On Mon, Aug 13, 2007 at 04:18:03AM -0700, Daniel Phillips (phillips@...nq.net) wrote:
> > No. Since all requests for virtual device end up in physical devices,
> > which have limits, this mechanism works. Virtual device will
> > essentially call either generic_make_request() for new physical
> > device (and thus will sleep is limit is over), or will process bios
> > directly, but in that case it will sleep in generic_make_request()
> > for virutal device.
> 
> What can happen is, as soon as you unthrottle the previous queue, 
> another thread can come in and put another request on it.  Sure, that 
> thread will likely block on the physical throttle and so will the rest 
> of the incoming threads, but it still allows the higher level queue to 
> grow past any given limit, with the help of lots of threads.  JVM for 
> example?

No. You get one slot, and one thread will not be blocked, all others
will. If lucky thread wants to put two requests it will be blocked on
second request, since underlying physical device does not accept requests
anymore an thus caller will sleep.

> Say you have a device mapper device with some physical device sitting 
> underneath, the classic use case for this throttle code.  Say 8,000 
> threads each submit an IO in parallel.  The device mapper mapping 
> function will be called 8,000 times with associated resource 
> allocations, regardless of any throttling on the physical device queue.

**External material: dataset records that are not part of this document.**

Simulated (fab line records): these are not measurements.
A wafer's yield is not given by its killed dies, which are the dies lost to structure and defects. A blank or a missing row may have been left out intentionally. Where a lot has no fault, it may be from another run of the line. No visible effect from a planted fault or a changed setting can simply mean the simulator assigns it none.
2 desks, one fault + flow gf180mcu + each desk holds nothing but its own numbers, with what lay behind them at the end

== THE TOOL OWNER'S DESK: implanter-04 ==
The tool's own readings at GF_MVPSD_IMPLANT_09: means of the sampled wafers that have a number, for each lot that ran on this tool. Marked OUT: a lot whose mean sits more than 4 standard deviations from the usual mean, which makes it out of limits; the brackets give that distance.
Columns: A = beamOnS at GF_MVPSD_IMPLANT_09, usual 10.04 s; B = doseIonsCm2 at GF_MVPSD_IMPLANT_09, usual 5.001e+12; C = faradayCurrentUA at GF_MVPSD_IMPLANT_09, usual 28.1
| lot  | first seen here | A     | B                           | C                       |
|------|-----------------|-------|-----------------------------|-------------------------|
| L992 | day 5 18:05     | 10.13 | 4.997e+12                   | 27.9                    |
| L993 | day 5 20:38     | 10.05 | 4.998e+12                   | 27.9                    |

Each thread will sleep in generic_make_request(), if limit is specified
correctly, then allocated number of bios will be enough to have a
progress.

Here is an example:

let's say system has 20.000 pages in RAM and 20.000 in swap,
we have 8.000 threads, each one allocates a page, then next page and so
on. System has one virtual device with two physical devices under it,
each device gets half of requests.

We set limit to 4.000 per physical device.

All threads allocate a page and queue it to devices, so all threads
succeeded in its first allocation, and each device has its queue full.
Virtual device does not have a limit (or have it 4.000 too, but since it
was each time recharged, it has zero blocks in-flight).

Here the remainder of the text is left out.